Archive for the ‘Scale’ Category

Crop [n.1117]

100104

Emphasize a portion of an image, object, or composition by enlarging and reframing.

Cropping (or reframing) is an essential design skill and a powerful design trick. It can be a complex and chaotic world, and choices need to be made about what will be seen and what won’t—what should be emphasized and what shouldn’t—who makes it into the frame and who doesn’t. Cropping is editing. And editing makes communication clearer by reinforcing the basic message and minimizing the extraneous.

Use cropping to draw attention to a specific part of a photo, illustration, or composition—zeroing in on whatever best communicates your message. Extreme cropping can reveal the resolution of an image (pixels, film grain, tool marks, etc.), further accentuating the effect.

In this promotion for Restaurant Florent, M&Co uses cropping to focus attention on the mouth of a typical New Yorker. The crop is tight enough to reveal the film grain.

crop, tibor kalman, florent

And the reason for the tight crop? The talker has the day’s menu is writ small all over his open mouth.

crop, tibor kalman, florent

Cropping can also be a storytelling device (for an entertaining and informative explanation of cropping/framing as a narrative device, see Scott McCloud’s excellent book Understanding Comics: The Invisible Art). By using the frame edge to eliminate a portion of the image the subject can be made to come (arrive/enter) or go (exit/escape), rise (elevate/levitate) or fall (descend/drop).

For this 2wice cover design, Abbott Miller has used an unconventional crop to indicate both the motion of dance and the wildness of “Animal”.

crop, abbott miller, 2wice

Cropping can abstract an image. On the cover of McCarthy’s All the Pretty Horses, Chip Kidd achieves artistry (where obviousness was a clear danger) with a smart crop of the horse.

crop, chip kidd, all the pretty horses

Shrink [n.0058]

091230

Reduce an object in all dimensions.

Making an object smaller implies cuteness, vulnerability, weakness, insignificance, and/or isolation. As with enlargement, the bigger the scale shift, the bigger the drama. I immediately think of a miniaturized Statue of Liberty or a tiny Eiffel Tower—souvenirs that allow us to own and transport massive, iconic structures. And then there’s the comedy version of this trick: Man gets into cab and barks to the hack, “take me to the Empire State Building, and step on it!”

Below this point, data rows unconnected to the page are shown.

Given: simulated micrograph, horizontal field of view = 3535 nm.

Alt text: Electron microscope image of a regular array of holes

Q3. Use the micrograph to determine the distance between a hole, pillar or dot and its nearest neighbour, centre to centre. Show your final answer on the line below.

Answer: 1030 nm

At a time when most cars (and cabs) in America were hulking machines, and auto advertisements featured large, full-color photos and illustrations of the latest models, the advertising firm of Doyle Dane Bernbach thwarted expectation. By dramatically reducing the image of the Volkswagen in their famous “Think small” ad, they made the car look cute and non-threatening, but also singular and independent. The text of the ad further shaped the message—extolling the virtues of a small car while singing the praises of Volkswagen’s remarkable reliability.

Reduce, Volkswagen

Volkswagen “Think Small” advertisement. Doyle Dane Bernbach, 1959.

Enlarge [n.0503]

091229

Increase the size of an object.

Take something small and making it bigger is a fundamental design trick. It’s most effective when the elargement defies or exceeds the viewer’s expectations. An object that appears 100 times normal size is much more dramatic than one that’s just a little bit bigger than normal. Because it’s so fundamental to design, it appears countless times throughout design history. Here are a few choice examples.

Robert Hooke (1635–1703) was an early master of enlargment. His book Micrographia, published in 1665, contains exquisite engravings made after observations through a microscope. My favorite is the flea, which not only fills the page, but is large enough to require a fold out.

Robert Hooke's Flea

Engraving of a flea from Micrographia. Robert Hooke, 1665. (from The Visual Telling of Stories)

Here’s a more contemporary example: a street number for 9 West 57th Street in Manhattan.It’s large, it’s red, and it sits in the middle of the sidewalk. Created by Chermayeff & Geismar in 1972, it still manages to surprise and entertain more than three decades later.

Chermayeff and Geismar, 9 West 57

9 West 57th Street. Chermayeff & Geismar, 1972.